Your ribs are a jail cell and your veins are shackles, holding your heart inside your chest, keeping it silent, never letting it say how it really feels. It beats for acceptance and safety in the people it wants to love most but your head tells you it’s wrong and that’s a feeling you’ll never have. It longs for the day it can feel the skin of another and not the cold cage of bone, holding it in, telling you that it belongs there. Lonely but not really alone is how you walk through life, not allowing yourself to truly open up to someone in fear of ruining their day. A time bomb sits on your shoulders, ticking in your ear, waiting for the day you make the wrong move, or go too far. Every word is poison on your tongue, a sharp sting, that stops you every time you want to speak. Silence is the only antidote, if there are no words coming out, there is no reason to be wrong.

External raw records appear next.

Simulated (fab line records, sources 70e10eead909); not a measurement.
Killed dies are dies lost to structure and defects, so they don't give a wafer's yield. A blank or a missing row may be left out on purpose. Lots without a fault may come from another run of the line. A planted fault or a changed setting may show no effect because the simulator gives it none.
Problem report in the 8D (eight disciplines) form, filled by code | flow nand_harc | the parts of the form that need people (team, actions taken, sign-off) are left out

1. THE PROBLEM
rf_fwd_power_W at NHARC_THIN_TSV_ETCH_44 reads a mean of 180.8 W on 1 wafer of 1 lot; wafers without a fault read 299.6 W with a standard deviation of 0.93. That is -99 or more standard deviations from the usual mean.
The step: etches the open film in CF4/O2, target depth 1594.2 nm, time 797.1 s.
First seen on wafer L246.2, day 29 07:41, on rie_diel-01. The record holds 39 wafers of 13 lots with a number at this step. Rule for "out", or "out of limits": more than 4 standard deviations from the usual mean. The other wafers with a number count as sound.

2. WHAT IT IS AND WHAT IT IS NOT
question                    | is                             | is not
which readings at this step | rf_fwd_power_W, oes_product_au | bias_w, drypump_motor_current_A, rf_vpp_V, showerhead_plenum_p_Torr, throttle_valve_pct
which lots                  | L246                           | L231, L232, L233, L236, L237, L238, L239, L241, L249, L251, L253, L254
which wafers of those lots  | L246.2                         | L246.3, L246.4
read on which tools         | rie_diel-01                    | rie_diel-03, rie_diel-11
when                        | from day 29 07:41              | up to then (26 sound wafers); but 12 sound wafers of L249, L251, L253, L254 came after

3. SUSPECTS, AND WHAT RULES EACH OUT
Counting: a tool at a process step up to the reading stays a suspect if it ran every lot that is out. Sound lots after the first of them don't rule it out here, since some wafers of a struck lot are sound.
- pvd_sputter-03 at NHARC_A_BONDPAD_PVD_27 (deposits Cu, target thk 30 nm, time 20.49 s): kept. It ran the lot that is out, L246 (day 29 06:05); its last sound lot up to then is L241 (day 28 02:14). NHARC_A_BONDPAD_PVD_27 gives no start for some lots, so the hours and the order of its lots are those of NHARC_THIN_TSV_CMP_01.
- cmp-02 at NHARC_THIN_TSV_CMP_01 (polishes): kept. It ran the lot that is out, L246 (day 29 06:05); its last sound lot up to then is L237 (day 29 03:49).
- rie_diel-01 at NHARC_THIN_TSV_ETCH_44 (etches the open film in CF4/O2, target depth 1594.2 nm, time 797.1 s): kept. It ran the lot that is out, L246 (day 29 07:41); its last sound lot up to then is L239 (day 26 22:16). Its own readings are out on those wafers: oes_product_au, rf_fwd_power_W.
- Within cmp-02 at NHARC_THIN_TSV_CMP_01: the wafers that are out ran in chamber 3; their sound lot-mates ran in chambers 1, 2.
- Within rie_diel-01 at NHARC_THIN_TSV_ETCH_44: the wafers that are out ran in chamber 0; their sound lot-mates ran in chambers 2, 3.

Everywhere I go is a different obstacle. Different faces, different opinions, different people. The people I surround myself with the most are the ones I want to talk to the least. Not out of hate, but out of terror of the idea that a crowded room will become an empty void of my own creation. People that I love, all in one room, a dark, dry room, with cracked walls and no windows. They all stand in here casting a bright vibrancy into every corner and through my whole being. The presence of someone cherished can make a blank room burst with color. I would walk through life like it was a blank room, no color, no character, nothing but myself and my thoughts of what I did wrong. I have come to notice how the splashes of yellows and purples and the rainbows that dot the walls, a new color appearing with each new person that manages to sneak into the crevices lining the length of the room. The colors are almost too bright, scaring me into the small corner, not touched with the personalities that broke through the dull cream plaster that I've known my whole life. This room is what I know and all I deserve to know. How did people manage to make their way into a room with no way in and no way out?
People have a funny way of entering into places they aren’t supposed to be. Although not wanted there in the first place, saving grace is what he was to me. Tall in stature with skin tanned by the sun and lasting youth. An angel in basketball shorts who makes me feel more comfortable than I do with anyone else is the same boy who scares my very being. Unbeknownst to him, he is one of the very few people who helped me work on myself to this day, even if he doesn’t know. A Picture-perfect example of an old soul in a young body, his personality brings light into dark rooms. You’ll never meet someone who will put other people before themselves as much as him, a warm, white aura surrounds him wherever he goes, enveloping me in a comfort so serene, I feel nothing less than safe.
In every way, I am his shadow. Trying to follow along and not get lost in my own subconscious, pushing me away from the comfort of the known. Every move I make is like walking on an old bridge above water when you can’t swim. It’s enough to keep me in my place, scared of a fast drop to a slow end that I never want to face. The sweet relief of carefree bliss waits on the other side, seemingly unattainable for someone like me. So close but in reality, the farthest path you would ever have to walk.
As time goes on, I’ve built a persona that I think everyone would like. Never bothered by anything, wistful, and carefree like a small toddler, not yet dealing with what life throws at them. A set of open arms to give people the comfort I long for but don’t allow myself to have. I fight myself every day, telling myself to open up about how I feel and what I need; a fight against head and heart, a war waging itself under my skin and away from people’s concerned eyes. My heart, bruised and battered from another battle lost, still has yet to give up. A small sliver of hope still exists inside of me, believing that I can find peace in myself and with the people I love. Although minuscule, I hold onto that piece of me, knowing that if I don’t I’ll lose who I want to be and who I wish I could be.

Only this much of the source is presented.